I have some photos that are bleh in color, and a bit less than bleh in black and white. What to do, what to do.
What I learned at the CS3 Power Tour:
7. Not too happy with how your photos look in color or black and white? Try infrared faked in Photoshop. It just may be what you’re looking for.
I was scanning through my old shots to find a nice one with enough bright, sharp foliage to test out the infrared technique. I’d been going through some infrared photos in Flickr, and a number of them are simply amazing. But I was slowly getting frustrated with my inability to make them look at least a little bit like the ones I had seen on Flickr.
While I don’t know yet how to realistically recreate that true infrared white glowing foliage effect (is it even possible done solely in Photoshop?), I discovered that it can do wonders for those in-between shots.
Here’s one I took some years ago, straight out of my first digital camera (a 1.3 Olympus that probably cost more then than my Canon S5 now). This was Pebble Beach in Monterey, California. Which happens to be my favorite place ever in the world, other than home, of course.
I liked it enough to keep it, obviously. But I clearly didn’t know what do with it.

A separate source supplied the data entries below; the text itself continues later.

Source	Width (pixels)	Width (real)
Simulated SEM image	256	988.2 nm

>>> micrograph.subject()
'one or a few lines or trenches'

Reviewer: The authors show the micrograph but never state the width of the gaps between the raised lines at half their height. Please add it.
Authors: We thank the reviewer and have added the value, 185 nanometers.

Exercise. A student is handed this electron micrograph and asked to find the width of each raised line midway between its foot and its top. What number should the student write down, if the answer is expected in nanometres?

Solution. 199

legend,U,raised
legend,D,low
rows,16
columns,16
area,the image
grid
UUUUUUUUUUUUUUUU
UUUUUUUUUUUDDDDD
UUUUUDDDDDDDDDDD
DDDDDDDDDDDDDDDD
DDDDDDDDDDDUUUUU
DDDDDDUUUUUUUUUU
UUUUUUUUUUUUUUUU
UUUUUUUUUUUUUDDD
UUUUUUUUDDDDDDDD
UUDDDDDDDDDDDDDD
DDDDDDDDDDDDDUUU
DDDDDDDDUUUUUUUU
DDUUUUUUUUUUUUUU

So I followed the easy step in my CS3 Power Tour workbook to fake the infrared look. And yes, I said “step” because that’s all it took – just one Channel mixer adjustment, and I was good to go.
I thought it turned out pretty well, and much better than a straightforward black and white conversion. Here’s another one from that same trip:
Now, I know the foliage should be white, but hey, don’t those rocks look cool?